May 28, 2015 by Melina 5 Comments

the pagoda

Please Ignore Vera Dietz is a very good book.  It was an even better book for me because I have lived my entire life (aside from college) about a half an hour away from Reading, PA.  Reading, PA is not a very nice place in most areas (no offense Reading, I still love ya baby!). It’s a depressed town that seems to continue to crumble apart over time, but…they have the Pagoda.  It was built in the early 1900’s and it was supposed to be a luxury resort but bank loan problems and the denial of a liquor license turned the Pagoda into a really pretty, really useless piece of property.  But that didn’t stop me and everyone else from loving it.  I have great memories of heading up there with my dad and exploring (read: TRESPASSING before it got restored and became a place you’re allowed to visit now); somewhere I have a few pics of that day, I’ll have to find them.  These memories have very little to do with the book, because I told my dad everything and we had a very warm (read: often tumultuous but extremely loving) relationship.  Vera and her father love each other, but they don’t know how to love each other and so neither of them are feeling loved.

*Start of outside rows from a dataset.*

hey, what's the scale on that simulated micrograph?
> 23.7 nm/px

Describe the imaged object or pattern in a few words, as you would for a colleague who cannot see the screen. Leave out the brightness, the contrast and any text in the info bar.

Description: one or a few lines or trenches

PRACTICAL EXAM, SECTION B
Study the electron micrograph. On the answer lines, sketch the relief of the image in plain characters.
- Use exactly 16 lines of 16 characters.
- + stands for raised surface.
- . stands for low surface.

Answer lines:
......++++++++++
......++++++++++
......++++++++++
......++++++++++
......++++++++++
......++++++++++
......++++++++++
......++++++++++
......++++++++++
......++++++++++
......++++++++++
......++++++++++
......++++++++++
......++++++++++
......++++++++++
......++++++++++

When Vera was 12, her mother left the family and moved to Las Vegas.  Vera’s father turned toward self-help books, mantras and really focusing on just Vera and work; unknowingly teaching both of them to not put themselves out there to get hurt. The two of them have a void inside of them that they fill in different ways.   Vera’s ok though (for the most part) as she grows up.  She has a best friend named Charlie who is also her neighbor. Together they build a tree house, they do regular best friend things, they launch paper airplanes from the Pagoda, and they share secrets.  When Charlie dies (not a spoiler, the reader knows he’s dead by the third page), Vera knows that some of the secrets that she’s holding are hurting her, as well as the memory of Charlie.

The memory of Charlie, the secrets that she holds and the void that has never been addressed  begin to work against Vera.  She starts doing very un-Vera-like things; such as skipping school, drinking heavily, kissing on an older man and virtually icing her father out of her life.  When you don’t know how to deal with loss, pain and disappointment it’s easier to lie to yourself and avoid the pain.  Vera’s dad sees that this is the path she’s choosing and it’s a path that will destroy her if not properly dealt with.  It will take the two of them (Vera and her dad) to figure out how to fix her, how to fix him and how to ultimately tell the truth about Charlie.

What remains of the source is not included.